There are some people who try and fix others. This could be something they have a habit of doing or something they do once in a while. And while these people may think that they are helping others, they are generally having the opposite effect.
A bit like how a mechanic may fix an engine or a certain component within a car; this person will try to repair something that they perceive to be wrong or damaged in another person.
And there are many ways and approaches that these people can take to reach their goal and to make their view a reality. But while the fixer may think that they are only trying to help, this behaviour can come across as: controlling, manipulative and patronising.
The person who is trying to be fixed can feel: angry, frustrated, resentful, overwhelmed, violated and compromised. And this is due to their boundaries being breach by the fixer.
What boundaries do, is protect ones personal space and within this space is where one feels that it is safe to be who they are. Here, one will know there they begin and end and where another person begins and ends. So it will be a natural consequence to respect another person’s space; simply because one is aware of their own personal space.
But when these boundaries are not in place it will lead to all kinds of problems. One will either retract and build walls around themselves or end up being enmeshed to another and will lose who they are.
Or it can lead to one taking the opposite approach and trying to control others. This person will still be enmeshed to others, but whereas the person above will take on board another person’s reality; this person will make sure other people take on their version of reality.

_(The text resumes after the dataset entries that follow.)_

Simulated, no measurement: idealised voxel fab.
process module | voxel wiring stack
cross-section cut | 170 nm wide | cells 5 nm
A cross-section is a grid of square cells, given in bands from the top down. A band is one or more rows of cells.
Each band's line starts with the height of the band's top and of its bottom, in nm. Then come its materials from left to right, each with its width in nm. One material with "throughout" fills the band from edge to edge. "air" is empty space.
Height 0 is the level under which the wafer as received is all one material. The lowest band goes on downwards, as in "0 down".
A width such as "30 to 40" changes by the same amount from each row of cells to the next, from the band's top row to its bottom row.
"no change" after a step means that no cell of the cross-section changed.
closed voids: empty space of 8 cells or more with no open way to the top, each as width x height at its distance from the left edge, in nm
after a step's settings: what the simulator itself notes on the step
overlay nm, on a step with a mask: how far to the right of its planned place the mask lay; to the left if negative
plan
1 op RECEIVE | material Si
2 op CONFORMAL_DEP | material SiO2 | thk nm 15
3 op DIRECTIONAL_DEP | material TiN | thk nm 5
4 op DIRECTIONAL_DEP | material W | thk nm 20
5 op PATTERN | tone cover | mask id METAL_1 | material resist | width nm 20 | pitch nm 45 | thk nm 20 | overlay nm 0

And of course, these roles can change depending on who one is with and how they feel for instance.
The person who takes on the role of the fixer has boundary problems. This is causing them to compromise another person’s personal space. And this can relate to all areas of life, from: relationships, money, health and career.
This person could place themselves in a position of authority or superiority. And that what they know, is the best or only way in life. But while this person is convinced that what they say is the truth, it is still only their perspective on what is going on and it is not the truth.
It can also lead to a relationship that is unequal and then one person is above the other. A bit like a parent and child relationship; so adult to adult relating becomes impossible.
While no human being is an island, there are ways that one can be there for others that help them and ways that disempower them. And trying to fix another person is only going to create problems. It can make one doubt their innate ability to deal with their own challenges and it can lead to dependency.
We are all on our own path and therefore cannot walk it for another person. And while the fixer may say they are only trying to help and are not operating from a hidden agenda; it could be that they don’t have any other way of being accepted.
Each person is playing a role here and although it may appear that the fixer is trying to help others, it is more about what they gain through doing this. The fixer is interpreting others as being incapable of helping themselves.
Where as a person who doesn’t try to fix others, will have a different perspective. They may let them know they are there if they need anything, but they won’t try and fix them. To them, another person will not be seen as powerless; they may need help from time to time, but no more than anyone else will.
A Deeper Look
So what could be taking place here is something known as projection. The person, who appears as weak and useless in the eyes of the fixer, is simply mirroring back to them what they have repressed within themselves. They have become disconnected to their own sense of powerlessness and then see others this way.
What they have done, to avoid feeling their own sense of powerlessness is to go to the opposite extreme, here they can appear as all powerful and all knowing. The ego mind works in polarities, so it will often go from one side of the spectrum to another as a way to avoid certain things.
Through seeing what they have denied within themselves in another, they try to change them, as a way to regulate their own inner pain.
The Other person
When it comes to the person who appears as incapable or powerless, they have neither repressed nor denied their feelings. These are people who are living their life based on them. This could be the only way they know and all because they have identified with them.
So by being with a fixer, it will allow them to feel a sense of empowerment and to regulate the feelings of being powerless or useless.
In this situation and the situation above with the person who is a fixer; it will come down to approval and how these roles are being associated as familiar and therefore safe to the ego mind.
This could go back to when these people were children and events that have taken place in their adult life. Through having these occurrences, one generally feels safe only when they are either appearing as useless or as all powerful. And it is likely that the relationship one had with their caregivers will play a massive role here.
Perhaps one was brought up by a caregiver that acted useless themselves and therefore one had to take on the role of being a parent as a child. And then the only way that they would be accepted, loved and approved of by this caregiver was by being there for them.
If they showed their own emotions or expressed their own needs, they would be: abandoned, rejected, isolated and ignored.
Or one may have been brought up by a caregiver that was unavailable in some way. And the only way they would receive attention was by playing up and acting as though they were incompetent or useless. Their caregivers may have been controlling and overbearing and therefore wouldn’t allow one to grow and develop their own sense of power
The first person can come to see that the only way that people will like them is through being more than others. If they look vulnerable, have needs or show weakness, they will be rejected. To their ego mind, what is familiar and therefore safe is looking stronger than others.
And when it comes to the second person, they see that the only way people will like them is through being less than others. If they were to embrace their real inner strength, it would lead to them being rejected. To their ego mind, what is familiar and therefore safe is looking weaker than others.
These are just roles that people play as a way to deal with that is going on at a deeper level. They are not good or bad or right or wrong; they are simply consequences. In order to have adult to adult relationships, it will be essential to let go of the past.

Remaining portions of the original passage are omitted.